Big data collection and dataset cleaning

Published on August 31, 2017   9 min
Please wait while the transcript is being prepared...
Hello. This presentation is about data preparation, also sometimes referred to as data cleaning or scrubbing or less euphemistically, as data janitor work. I'm Matt Wong, CEO of Liquidaty, a New York City based startup company.
Often the biggest challenge when working with data is not its availability, quality, volume, or accessibility, but rather is the arduous task of preparing the data before it can be used for the particular purpose at hand. To address this challenge, corporations may resort to hiring full-time employees whose sole job is to prepare data that resides in one place so that it can be moved to another place for processing. This activity in general is what I will refer to as data preparation. So what exactly does that mean? Well, you've probably heard of new fields in technology commonly referred to as big data or machine learning. And one thing that these new technologies have in common is that generally they consume vast quantities of data. If there is one thing that you take away from this presentation, remember this: Just as we humans prefer much of our food to be cooked before we eat it, data consuming technologies typically need their data to be prepared often in a very specific manner before it can be consumed.

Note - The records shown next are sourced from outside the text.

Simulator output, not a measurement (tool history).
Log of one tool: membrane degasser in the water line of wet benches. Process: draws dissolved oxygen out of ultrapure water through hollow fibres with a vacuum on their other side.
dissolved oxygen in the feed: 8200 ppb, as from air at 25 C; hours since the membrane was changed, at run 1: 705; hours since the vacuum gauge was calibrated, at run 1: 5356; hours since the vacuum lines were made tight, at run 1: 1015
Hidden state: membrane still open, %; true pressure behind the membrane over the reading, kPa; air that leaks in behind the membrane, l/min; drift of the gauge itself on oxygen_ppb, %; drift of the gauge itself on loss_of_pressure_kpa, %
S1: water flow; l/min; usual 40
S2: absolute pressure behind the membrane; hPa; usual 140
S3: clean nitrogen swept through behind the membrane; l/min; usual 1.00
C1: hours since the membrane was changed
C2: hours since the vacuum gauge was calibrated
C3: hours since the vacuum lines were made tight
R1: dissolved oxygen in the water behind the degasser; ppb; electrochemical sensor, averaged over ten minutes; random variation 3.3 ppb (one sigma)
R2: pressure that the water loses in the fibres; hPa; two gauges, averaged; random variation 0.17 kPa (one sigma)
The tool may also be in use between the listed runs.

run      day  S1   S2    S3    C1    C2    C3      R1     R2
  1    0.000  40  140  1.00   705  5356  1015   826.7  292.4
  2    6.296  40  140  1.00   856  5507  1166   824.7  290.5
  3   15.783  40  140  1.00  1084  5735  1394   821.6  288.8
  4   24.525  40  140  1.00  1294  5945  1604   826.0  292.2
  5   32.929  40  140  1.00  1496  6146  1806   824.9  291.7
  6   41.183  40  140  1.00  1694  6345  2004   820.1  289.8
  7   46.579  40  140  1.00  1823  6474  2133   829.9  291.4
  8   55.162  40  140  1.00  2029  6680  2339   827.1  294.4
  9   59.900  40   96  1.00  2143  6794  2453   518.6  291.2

Let's start with a simple example. Imagine you have created a holiday card on a website, and to provide a list of recipients you'd like to import your address book from a spreadsheet. Most likely, the import process will require the data to be formatted in a very specific manner. In particular, it may require that your data columns are named in accordance with a predefined specification. It might be zip code or postal code or it could just be zip. Last name and first name, sometimes might be combined, sometimes it's required to be separate. Should there be street address or just address? Will it be okay if there are spaces between those column header words? Or if, for example, there is a dash between E and Mail. In addition to the application being particular about how the data is formatted, it might also be particular about the content of the data. Is it acceptable to be missing a zip code or to have a zip code that is not a number? Or if the zip is not consistent with the state or if the address does not actually exist? Depending on the consuming application, these kinds of exceptions may or may not need to be identified and handled, perhaps by fixing them or perhaps by removing the entire entry with the offending data. So let's say in order to get your address book data in a form that is consumable by your holiday card website, you change some column names, remove some entries with missing critical data, and save the resulting spreadsheet as a CSV file. Congratulations, you've just completed an exercise in data preparation.